In the given figure, $$AP \;|| \;BQ \;|| \;CR$$. Prove that $$ar (AQC) = ar (PBR)$$.

Video Solution
Areas Of Parallelograms And Triangles
Ex 9.3 | Question 14

## Text Solution

What is known?

$$AP || BQ || CR.$$

What is unknown?

How we can prove that $$ar (AQC) = ar (PBR).$$

Reasoning:

We can use theorem for triangles $$ABQ$$ and $$PBQ$$, if two triangles are on same base and between same pair of parallel lines then both will have equal area. Similarly for triangles we can use for triangles $$BCQ$$ and $$BRQ$$. Now by adding both the results, we will get the required result.

Steps: Since \begin{align}\rm \Delta ABQ\, \rm and \,\Delta PBQ\end{align} lie on the same base $$BQ$$ and are between the same parallels $$AP$$ and $$BQ$$,

According to Theorem 9.2 : Two triangles on the same base (or equal bases) and between the same parallels are equal in area.

\begin{align}\therefore \text { Area }(\Delta \mathrm{ABQ})=\text { Area }(\triangle \mathrm{PBQ}) . . \text (1)\end{align}

Again, \begin{align}\rm (\Delta BCQ)\, \rm and \,(\Delta BRQ)\end{align} lie on the same base $$BQ$$ and are between the same parallels $$BQ$$ and $$CR$$.
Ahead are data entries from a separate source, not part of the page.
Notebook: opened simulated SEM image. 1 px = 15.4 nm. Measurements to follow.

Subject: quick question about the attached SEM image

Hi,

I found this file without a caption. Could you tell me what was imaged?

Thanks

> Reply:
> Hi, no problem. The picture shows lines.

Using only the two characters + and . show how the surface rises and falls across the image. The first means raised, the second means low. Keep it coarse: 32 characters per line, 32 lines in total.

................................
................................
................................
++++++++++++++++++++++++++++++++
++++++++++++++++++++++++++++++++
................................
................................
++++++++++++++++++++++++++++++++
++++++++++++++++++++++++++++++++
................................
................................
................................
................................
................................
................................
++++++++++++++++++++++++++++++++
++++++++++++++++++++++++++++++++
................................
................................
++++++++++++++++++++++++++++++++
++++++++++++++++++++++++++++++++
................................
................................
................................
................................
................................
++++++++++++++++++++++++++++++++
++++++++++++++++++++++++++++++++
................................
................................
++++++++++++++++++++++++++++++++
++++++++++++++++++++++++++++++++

\begin{align}\therefore \text { Area }(\Delta B C Q)=\text { Area }(\Delta B R Q) \ldots \text (2)\end{align}

On adding Equations (1) and (2), we obtain

\begin{align} {\text { Area }(\Delta \mathrm{ABQ})+\text { Area }(\Delta \mathrm{BCQ})}&={\text { Area }(\Delta \mathrm{PBQ})}{+\text { Area }(\Delta \mathrm{BRQ})} \end{align}

\begin{align} {\therefore \text { Area }(\Delta \mathrm{AQC})}&={\text { Area }(\Delta \mathrm{PBR})}\end{align}